The recent history of Venezuela shows that neither domestic opposition nor the international community are always able to push back on the retreat from democracy, according to Geoffrey Macdonald, the Principal Researcher for Democracy and Governance at the International Republican Institute, and David Sands, a Program Director in IRI’s Middle East and North Africa division. This is due at least in part to an inadequate understanding of the indicators and process of backsliding, which delays countervailing action as the process unfolds, they write for Open Democracy.
Some investors in Venezuelan debt are becoming more convinced that socialist leader Nicolas Maduro will stick around Miraflores Palace a good while longer as the U.S. sanctions that pushed him toward default do little to damage his political standing at home, Bloomberg reports:
With opposition parties in disarray, Maduro should be able to win re-election next year, according to money managers and strategists including Stone Harbor Investment Partners and JPMorgan Chase & Co. That may be a good thing for investors in the shortest-term debt, as he’s seen as far more likely than any potential replacement to make payments at least through 2018, even as foreign reserves dwindle.
“He could win democratic elections and then go back to the international community and say, ‘I was elected by the Venezuelan people. You have to respect me,”’ said Ray Zucaro, chief investment officer at Miami-based RVX Asset Management, who holds Venezuelan debt. “I don’t think this is his end.”
A general appointed at the weekend to run Venezuela’s energy sector will name more military officers to senior management posts at state oil company PDVSA as part of a shakeup the government says is aimed at fighting corruption, two company sources told Reuters on Monday.
This is a game changer for international oil companies, CNBC adds. If political and reputational risk could get any higher for oil companies, this is it, said Raul Gallegos, an analyst with the consultancy Control Risks.
The 12 months of 2005 were a microcosm of both the accelerating Bolivarian project and the political blunders of the opposition, notes analyst Christopher Sabatini (left). The sixth year of Hugo Chávez’s administration brought further consolidation of executive power over the Venezuelan state, economy and media, while the opposition stood and watched. In retrospect it almost looks like the two sides were complicit. They weren’t, but no one could blame you for thinking so, he writes for Caracas Chronicles:
From my perch at the National Endowment for Democracy and later knowing opposition leaders, I had the frustrating privilege of watching the train wreck that passed for the opposition’s calculations—first in denouncing without evidence the 2004 referendum results and later coercing members to abstain from the 2005 legislative elections—against the backdrop of an accelerating Bolivarian project hell-bent on gaining absolute control over the Venezuelan state and economy.

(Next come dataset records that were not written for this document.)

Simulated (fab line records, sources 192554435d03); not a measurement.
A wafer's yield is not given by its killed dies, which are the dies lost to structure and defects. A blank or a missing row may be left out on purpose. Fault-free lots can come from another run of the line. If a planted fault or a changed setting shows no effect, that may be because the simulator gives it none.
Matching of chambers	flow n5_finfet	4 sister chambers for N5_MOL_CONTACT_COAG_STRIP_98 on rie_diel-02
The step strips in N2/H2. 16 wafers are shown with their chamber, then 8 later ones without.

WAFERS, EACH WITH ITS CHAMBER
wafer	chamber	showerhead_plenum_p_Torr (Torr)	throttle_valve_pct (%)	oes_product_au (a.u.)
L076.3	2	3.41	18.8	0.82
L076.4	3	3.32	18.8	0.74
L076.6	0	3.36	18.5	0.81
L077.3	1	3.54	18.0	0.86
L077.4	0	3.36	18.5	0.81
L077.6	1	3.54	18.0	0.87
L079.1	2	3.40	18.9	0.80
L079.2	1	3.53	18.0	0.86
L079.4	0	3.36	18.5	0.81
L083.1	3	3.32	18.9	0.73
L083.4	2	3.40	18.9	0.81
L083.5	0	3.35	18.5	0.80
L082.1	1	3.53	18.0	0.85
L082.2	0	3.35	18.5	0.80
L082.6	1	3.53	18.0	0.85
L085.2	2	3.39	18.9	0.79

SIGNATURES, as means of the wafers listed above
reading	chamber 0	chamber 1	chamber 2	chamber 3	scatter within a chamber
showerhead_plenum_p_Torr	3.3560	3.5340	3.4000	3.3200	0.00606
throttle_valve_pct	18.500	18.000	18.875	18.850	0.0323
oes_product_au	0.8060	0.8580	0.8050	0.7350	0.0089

U.S. support for democracy may have been inconsistent, historically, but since the end of the Cold War, the United States and Latin America had increasingly partnered to support democracy, including agreeing to take collective action to defend it in the form of the Inter-American Democratic Charter in 2001, notes Harold Trinkunas, Nonresident Senior Fellow at Brookings’ Latin America Initiative and Deputy Director of the Center for International Security and Cooperation at Stanford University’s Freeman Spogli Institute. But today, it is hard to imagine that any Latin American leader is deterred by the thought of U.S.-led regional sanctions or other costs, should they decide to perpetuate themselves in power extra-constitutionally, he writes.
In the end, the opposition’s refusal to play in an election it was likely to lose had three powerful consequences, notes Sabatini:
- First, it reinforced the impression among international observers and Human Rights advocates that the opposition was, at best, hopeless in trying to advance a constructive, positive agenda, or tenuously committed to the democracy it claimed defend. The unexpected and clumsy decision snatched international sympathy from the jaws of defeat.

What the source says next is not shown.